Is it meaningful to identify interaction effect when a main effect in a model (main effects only, without interaction terms) is not significant? Let's say there's one DV (Y) and three IVs (X1, X2, X3), and among IVs, X1 is a dummy variable.
In the regression model without interaction terms, the results can be represented like this:
Y ~ X1 + X2 + X3

X1 : non-significant
X2 : significant
X3 : significant

In this case, is it meaningful to check some interaction terms (e.g. X1 $\cdot$ X2 or X1 $\cdot$ X3)? At first I thought I don't have to because the main effect of X1 indicates non-significance. But I'm afraid I'm missing something important.
 A: Yes, interaction coefficients are still meaningful to estimate when they involve variables with insignificant main effects. An example of a meaningful interaction would occur if, in the absence of a main effect (e.g., if $\beta$X1$=0$), a moderator variable produced a large difference in the slope for X1 at different levels of the moderator (e.g., if $\beta$X1$=.5$ when X2 $>\mu+1\ SD$, and $\beta$X1$=-.5$ when X2 $<\mu-1\ SD)$.
What's generally important is that you still estimate the main effects of those variables in your model anyway. Don't remove the simple X1 term if you're going to add either of those interaction terms you mention that involve the same variable, even if you know its $\beta$ won't differ significantly from zero. An insignificant but nonzero effect is still different from no effect whatsoever. It's important to freely estimate that main effect for the sake of your interactive model, if not necessarily for the sake of your theory.

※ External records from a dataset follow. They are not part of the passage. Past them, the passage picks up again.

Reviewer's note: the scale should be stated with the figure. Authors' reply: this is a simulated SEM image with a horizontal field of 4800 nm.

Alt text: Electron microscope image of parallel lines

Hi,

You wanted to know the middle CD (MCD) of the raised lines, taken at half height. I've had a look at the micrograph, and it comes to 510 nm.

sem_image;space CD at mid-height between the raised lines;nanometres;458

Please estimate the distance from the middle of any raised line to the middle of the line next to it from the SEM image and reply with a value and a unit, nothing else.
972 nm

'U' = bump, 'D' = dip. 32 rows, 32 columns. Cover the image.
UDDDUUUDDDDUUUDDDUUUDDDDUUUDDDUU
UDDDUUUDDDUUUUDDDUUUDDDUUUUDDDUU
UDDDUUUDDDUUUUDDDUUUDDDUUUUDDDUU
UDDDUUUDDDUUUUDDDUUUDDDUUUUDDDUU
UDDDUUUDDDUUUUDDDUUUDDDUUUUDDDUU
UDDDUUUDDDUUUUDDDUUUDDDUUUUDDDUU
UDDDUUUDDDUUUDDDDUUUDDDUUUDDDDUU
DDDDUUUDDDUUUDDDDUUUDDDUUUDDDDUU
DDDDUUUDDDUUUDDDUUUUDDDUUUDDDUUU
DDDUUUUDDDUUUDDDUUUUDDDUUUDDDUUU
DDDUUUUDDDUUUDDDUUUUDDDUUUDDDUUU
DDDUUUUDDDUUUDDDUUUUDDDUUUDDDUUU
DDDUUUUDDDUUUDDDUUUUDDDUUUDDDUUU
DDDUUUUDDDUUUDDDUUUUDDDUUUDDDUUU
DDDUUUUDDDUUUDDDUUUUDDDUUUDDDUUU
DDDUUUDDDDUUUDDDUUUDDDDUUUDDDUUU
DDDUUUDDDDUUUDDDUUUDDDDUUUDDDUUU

It's worth noting that some exceptions to the above may exist (see Including the interaction but not the main effects in a model), but you'd want to be sure to know what you're doing (and you'd probably want to be a lot more specific about it here) before omitting main effects in the presence of an interaction. Odder cases involving interactions and semi-arbitrary hypothesis rejection thresholds may occur (e.g., What if interaction wipes out my direct effects in regression?), but if they do, try to remember how limited your interpretation of the change in the $p$ value should be, especially if it's just dancing around your threshold without really changing a great deal (see Geoff Cumming's "Dance of the p values" on YouTube).